I’ve recently been thinking about the concept of “survival.” It crops up in contracts in three ways, and in each of those contexts it’s either unnecessary or inferior to an alternative approach. I discuss each of these three contexts below.
Survival of Claims
Sometimes an agreement will specify that any claims that arise before an agreement terminates will survive termination. The wording of such provisions varies, but here’s an example from a supply agreement:
17. . Termination of this agreement will not relieve either party of any claims against it that arise under this agreement before the agreement is terminated.
But such provisions state the obvious—terminating a contract because of breach doesn’t preclude the injured party from filing a claim for damages. See, for example, 2 E. Allan Farnsworth, Farnsworth on Contracts § 8.15 (2d ed. 2001) (“If the injured party chooses to terminate the contract, it is said to treat the breach as total. The injured party’s claim for damages for total breach takes the place of its remaining substantive rights under the contract.”)

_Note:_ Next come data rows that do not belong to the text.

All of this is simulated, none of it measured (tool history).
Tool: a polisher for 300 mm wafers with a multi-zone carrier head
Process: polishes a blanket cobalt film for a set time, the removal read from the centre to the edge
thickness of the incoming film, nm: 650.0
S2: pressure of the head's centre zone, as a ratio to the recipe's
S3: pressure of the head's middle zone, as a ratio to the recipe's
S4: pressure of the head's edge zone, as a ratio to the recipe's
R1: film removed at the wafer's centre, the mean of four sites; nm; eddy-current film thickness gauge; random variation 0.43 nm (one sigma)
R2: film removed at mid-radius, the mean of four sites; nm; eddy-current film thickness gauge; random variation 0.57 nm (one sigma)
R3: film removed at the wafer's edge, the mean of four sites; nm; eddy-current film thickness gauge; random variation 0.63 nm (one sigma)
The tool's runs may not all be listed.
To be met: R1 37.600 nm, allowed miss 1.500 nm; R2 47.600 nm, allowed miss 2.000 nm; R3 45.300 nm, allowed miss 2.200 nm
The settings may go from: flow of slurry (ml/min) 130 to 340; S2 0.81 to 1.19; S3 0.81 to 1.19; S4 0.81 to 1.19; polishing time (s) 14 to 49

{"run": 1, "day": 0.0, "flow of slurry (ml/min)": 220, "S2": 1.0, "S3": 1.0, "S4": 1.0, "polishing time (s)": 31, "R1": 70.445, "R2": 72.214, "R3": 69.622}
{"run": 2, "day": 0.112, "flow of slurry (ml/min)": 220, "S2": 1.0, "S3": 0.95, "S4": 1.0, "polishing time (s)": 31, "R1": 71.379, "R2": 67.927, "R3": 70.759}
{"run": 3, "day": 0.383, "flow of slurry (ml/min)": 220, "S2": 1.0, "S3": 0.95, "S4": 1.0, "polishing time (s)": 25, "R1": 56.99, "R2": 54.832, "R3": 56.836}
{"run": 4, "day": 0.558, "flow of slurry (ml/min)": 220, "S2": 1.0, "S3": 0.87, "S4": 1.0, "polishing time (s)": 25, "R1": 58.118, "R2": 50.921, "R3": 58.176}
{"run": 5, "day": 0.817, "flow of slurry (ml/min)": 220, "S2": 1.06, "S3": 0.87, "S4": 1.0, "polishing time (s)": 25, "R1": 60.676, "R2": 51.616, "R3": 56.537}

Sometimes having the parties agree to that which is settled law can be helpful, in that the parties won’t necessarily know what the law is. But that claims survive termination is sufficiently fundamental a notion that stating it in a contract seems odd.
Survival of Provisions
The default rule is that a party’s rights and obligations under a given contract only last as long as the contract. That’s why it’s unnecessary tack onto all contract rights and obligations the phrase during the term of this agreement.
But what if you want a given right or obligation—such as Acme’s obligation to keep certain information confidential or not to compete—to continue after the agreement terminates? You should say so. One way drafters accomplish this is by saying that the provision in question will survive termination of the agreement. But I prefer to be more direct and say that a given right or obligation will apply during the term of this agreement and [thereafter] [the following two years].
It’s standard not to include a timeframe in the boilerplate provisions that would come into play if one party sues the other after the agreement has been terminated. These include provisions relating to jurisdiction, governing law, and notices. (They’re best phrased as language of policy and language of obligation used to express conditions rather than language of obligation or language of discretion, so strictly speaking they don’t constitute rights or obligations. See MSCD chapter 3.) But sometimes you’ll see a catch-all such as this: The provisions of this General Provisions Article will survive termination or expiration of this agreement. It’s not necessary to say that boilerplate survives termination—if a party is able to bring a claim after the agreement terminates, then the rules governing how a claim is to be handled perforce apply to that claim and don’t fall by the wayside.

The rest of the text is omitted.